Trigonometric Ratio for Compound Angles (Part 1)

Trigonometric Ratio for Compound Angles (Part 1)

The sum or difference of two or more angles is called a compound angle. If A, B and C are any angle then A + B, A - B, A + B + C, A + B - C etc all are compound angles.
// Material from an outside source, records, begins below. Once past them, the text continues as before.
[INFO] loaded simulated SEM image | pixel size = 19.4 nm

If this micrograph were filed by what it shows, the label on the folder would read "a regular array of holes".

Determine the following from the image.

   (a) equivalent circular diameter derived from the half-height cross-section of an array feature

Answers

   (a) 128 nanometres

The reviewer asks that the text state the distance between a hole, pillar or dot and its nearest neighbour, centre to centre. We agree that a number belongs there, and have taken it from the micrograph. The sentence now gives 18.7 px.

1. cos (α - β) = cos α cos β + sin α sin β

2. cos (α+ β) = cos α cos β - sin α sin β

3. sin (α - β) = sin α cos β - cos α sin β

4. sin (α + β) = sin α cos β + cos α sin β

Proof:

1. cos (α - β)

Let’s consider two points on the unit circle. Point P is at an angle α from the positive x-axis with coordinates (cos α, sin α) and point Q is at an angle of β from the positive x-axis with coordinates (cos β, sin β). Note the measure of angle POQ is α − β. Label two more points: A at an angle of (α − β) from the positive x-axis with coordinates (cos(α − β), sin(α − β)); and point B with coordinates (1, 0). Triangle POQ is a rotation of triangle AOB and thus the distance from P to Q is the same as the distance from A to B.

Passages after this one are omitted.